Wednesday 15 April 2009

The Price Of Love

Under Pashtunwali, the tribal morality code held in southern Afghanistan, relations between unmarried or unrelated members of the opposite sex are strictly regulated. But by who?

The execution earlier this week of a 14-year-old girl and her boyfriend in front of their village mosque - while villagers looked on - was a true modern day Romeo and Juliet scenario with a tragic ending.

The girl, called Gulsima, had been unhappily engaged to marry when she fell in love with Aziz, aged 17. The pair attempted to escape the village of Lokhi and planned to run away to Iran.

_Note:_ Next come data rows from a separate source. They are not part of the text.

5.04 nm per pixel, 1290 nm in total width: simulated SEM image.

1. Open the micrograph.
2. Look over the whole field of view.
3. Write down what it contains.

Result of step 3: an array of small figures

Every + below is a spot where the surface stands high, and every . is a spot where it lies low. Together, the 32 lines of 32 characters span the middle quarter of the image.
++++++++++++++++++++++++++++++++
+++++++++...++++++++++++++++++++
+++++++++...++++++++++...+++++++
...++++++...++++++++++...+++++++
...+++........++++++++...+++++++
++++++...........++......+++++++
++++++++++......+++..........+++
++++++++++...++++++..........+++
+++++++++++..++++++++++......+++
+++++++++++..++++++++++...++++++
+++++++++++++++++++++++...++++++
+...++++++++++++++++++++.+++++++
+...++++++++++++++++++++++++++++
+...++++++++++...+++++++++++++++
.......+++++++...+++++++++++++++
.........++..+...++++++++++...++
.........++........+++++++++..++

Their dreams were shattered however, when they were captured and dragged back into the village.

After two full days of deliberation, a council of elders were unable to decide how to resolve the dispute. Half the elders favoured some way of allowing them to marry, while the other half favoured execution. As the council was deadlocked, local Taliban militants stepped in, and overruled the village leaders. They declared the lovers should be executed.

"Three Taliban mullahs brought them to the local mosque and they passed a fatwa (religious decree) that they must be killed. They were shot and killed in front of the mosque in public," Ghulam Dastageer Azad, governor of the province said. He added that the act was an "insult to Islam".

The Afghan Independent Human Rights Commission described the killings as the "worst act against mankind"

It is unlikely this story will make major headlines.